When new people join our company, we are often already behind. We put pressure on the new people to get up to speed fast. We move them through “onboarding” quickly and soon they are on the production floor, feeling the pressure of the production schedule and the need to build perfect parts before they even know what they are doing. No wonder some of them leave the second day and never come back!
We can do better. What we really need to focus on is “retaining” these new employees we have worked so hard to “attract”. Instead of “onboarding”, let’s create a “New Employee Experience”. Let’s show them from the very beginning that this is a place where they can learn, grow and contribute for the long term.
Five Tips to start building a great “New Employee Experience”
- Language is very powerful. Calling them “new hires” sounds like we are not sure yet that we want them as employees. Let’s call them “new employees” right away so that they already feel like part of the company.
- Let’s look at this process from the new employee’s point of view. Joining a new company is scary, even terrifying for some. They are walking into a new place where they don’t know anyone. They want to do a good job but are afraid they may not meet expectations.
- Learn who your new employees are and adapt to them. For example, in one manufacturing company, they learned one new employee had been a stay-at-home mom for 11 years and was reentering the workforce. Another new employee had just worked for their competitor and was joining the company as an inspector. Both were bright and eager to learn and can contribute in different ways right from the start.
- Change the structure of the process:
- Spread the “New Employee Experience” over a period of time. Too often we put them on overload Day 1. One company spread the learning out over a week, providing classroom learning each morning and production learning the rest of the day. The new employees told us that coming to the training room at the start of each day gave them a “home” where there were people they knew and could ask questions. By Week 2, they did not need that any more.
- Safety and Quality training is critical. In one company, Quality Training went from a 2- hour data dump the first day to an interactive learning session on Day 3 where the new employee learned several defects at a time and then identified these defects on real product. Totally different experience!!
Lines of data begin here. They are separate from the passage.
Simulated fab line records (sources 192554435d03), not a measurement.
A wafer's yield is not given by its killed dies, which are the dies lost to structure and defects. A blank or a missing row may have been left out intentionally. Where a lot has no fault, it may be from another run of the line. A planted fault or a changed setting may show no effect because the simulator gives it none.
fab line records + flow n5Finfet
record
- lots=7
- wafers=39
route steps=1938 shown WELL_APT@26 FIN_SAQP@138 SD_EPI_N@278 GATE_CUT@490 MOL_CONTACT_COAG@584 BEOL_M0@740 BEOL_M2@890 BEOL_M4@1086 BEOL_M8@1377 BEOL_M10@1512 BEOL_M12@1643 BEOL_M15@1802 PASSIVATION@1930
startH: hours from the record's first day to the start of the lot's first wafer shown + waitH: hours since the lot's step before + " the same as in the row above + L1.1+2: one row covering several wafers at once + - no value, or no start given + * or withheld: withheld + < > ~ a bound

- Create an off-line area to learn the job without the pressure of production. Not possible? Be creative in your approach. Teach them:
- How to use the tools they need to use
- Review the visuals, Standard Work, and other documents
- Many machines, like a CNC, have a panel of buttons and gauges. Take a picture of it and teach the new operator how to use this
- Operations need to be the Champion, partnering with Production Supervisors and Leads, HR, Safety, Quality, Engineering and other Senior Leaders. All of these groups need to own the success of these new employees.
We spend so much time and effort finding and attracting new “hires”. Let’s put the same amount of effort into retaining our new “employees” with a great New Employee Experience!